$f:[a,b] \rightarrow R$ is continuous, then $f$ is uniformly continuous

Question

$f:[a,b] \rightarrow R$ is continuous, then $f$ is uniformly continuous.

Proof from my lecture:

Suppose $f$ is not uniformly continuous. Then, $\exists \varepsilon$ such that $\forall \delta$, $\exists x,y \in [a,b]$ with $|x-y|<\delta$, and $|f(x)-f(y)|<\varepsilon$.

Let $\delta = 1/n$ for $n\in Z^+$, and $x_n,y_n \in [a,b]$. Then, $|x_n-y_n|<1/n.$ By Bolzano theorem, there exists a subsequence $x_{n_k}$ such that $\lim_{k \to \infty} x_{n_k} = x$. In addition,$y_{n_k}$ has a subsequence $y_{n_{k_l}}$ such that $\lim_{l \to \infty} y_{n_{k_l}}=y.$

Then, $|x_{n_{k_l}}-y_{n_{k_l}}|<1/n_{k_l}\le 1/l$.So if we take a limit from $l$ to $\infty$, we get $x=y$.

My question is why do we use $y_{n_{k_l}}$ instead of $y_{n_{k}}$? Since the domain is bounded, $y_{n_k}$ is also convergent subsequence, but my lecturer uses another subsequence of a subsequence and I feel it makes the proof more complicated. But, I guess there must be a reason for this. Could you tell me what am I missing here?

Thank you in advance.

Answer 1

Based on the comments below your question, it looks like it boils down to a confusion about what Bozano's theorem guarantees.

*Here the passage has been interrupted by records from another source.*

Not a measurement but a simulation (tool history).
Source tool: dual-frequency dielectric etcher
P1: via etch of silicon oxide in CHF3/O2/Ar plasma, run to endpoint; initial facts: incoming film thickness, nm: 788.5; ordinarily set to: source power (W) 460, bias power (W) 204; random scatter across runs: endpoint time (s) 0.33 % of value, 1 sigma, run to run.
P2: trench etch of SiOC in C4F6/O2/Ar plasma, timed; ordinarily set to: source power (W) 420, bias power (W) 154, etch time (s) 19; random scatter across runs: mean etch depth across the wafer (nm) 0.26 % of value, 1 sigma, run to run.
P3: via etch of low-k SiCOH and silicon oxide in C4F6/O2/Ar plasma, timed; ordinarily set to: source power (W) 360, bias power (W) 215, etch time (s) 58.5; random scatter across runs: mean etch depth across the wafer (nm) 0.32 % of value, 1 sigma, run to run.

Every real bounded sequence $(a_n)_n$ has a convergent subsequence $(a_{n_k})_k$.

This is not saying that if I get two bounded sequences $(a_n)_n$ and $(b_n)_n$, by applying Bolzano to each of them separately I will get the same sequence of indices $n_1 < \dots < n_k<\dots$ such that $(a_{n_k})_k$ and $(b_{n_k})_k$ are both convergent. The subsequence of indices may not be the same, and that is why your teacher applies Bolzano's theorem to a subsequence of $(y_n)_n$ instead of directly to $(y_n)_n$. (But you seem to be confused by the notation $(n_k)_k$ -- it may be worth going and see what it actually means, i.e., the definition of a subsequence.)

An example: the sequences $(a_n)_n$ and $(b_n)_n$ defined by $a_n = (-1)^n$ and $b_{2n}=b_{2n+1}=(-1)^n$ are both bounded. If you apply Boznao's theorem to the first, you may get $(n_k)_k = (2k)_k$ (even indices), as $(a_{2n})_n$ is a constant and hence convergent subsequence of $(a_n)_n$.

But $(b_{2n})_n$ is not a convergent subsequence of $(b_n)_n$. Appplying Bolzano to $(b_n)_n$ may have given you another sequence of indices, e.g. $(n_k)_k = (4k)_k$ (as $(b_{4n})_n$ is a convergent subsequence of $(b_n)_n$).

Answer 2

You want to get two sequences $x_n,y_n$ with the properties $|x_n-y_n|<1/n,|f(x_n)-f(y_n)|>\varepsilon,\lim_{n \to \infty} x_n=x,\lim_{n \to \infty} y_n=y$. From this, you could deduce $x=y$, which would allow you to derive a contradiction.

Why don't you have this immediately? Because $x_n$ and $y_n$ don't have to converge. You can use sequential compactness to obtain subsequences $x_{f(n)},y_{g(n)}$ that converge, where $f,g$ are strictly increasing functions from $\mathbb{N}$ to $\mathbb{N}$. That's all well and good, but $f(n) \neq g(n)$ in general so you don't know $|x_{f(n)}-y_{g(n)}|$ is small anymore. What you want to do instead is to pick the same subsequence of indices for both of them. Proceeding this way, you're stuck: there is no guarantee that $f(n)$ and $g(n)$ have any terms in common, so there is no way to extract a common subsequence of both of them to finish the problem.

The workaround is to first find $f(n)$ with $x_{f(n)}$ converging, and then look at the sequence $y_{f(n)}$. You can then find a subsequence $y_{h(f(n))}$ that converges. Since $x_{f(n)}$ converges, so does $x_{h(f(n))}$, so now $x_{h(f(n))}$ and $y_{h(f(n))}$ have the properties we wanted in the first paragraph.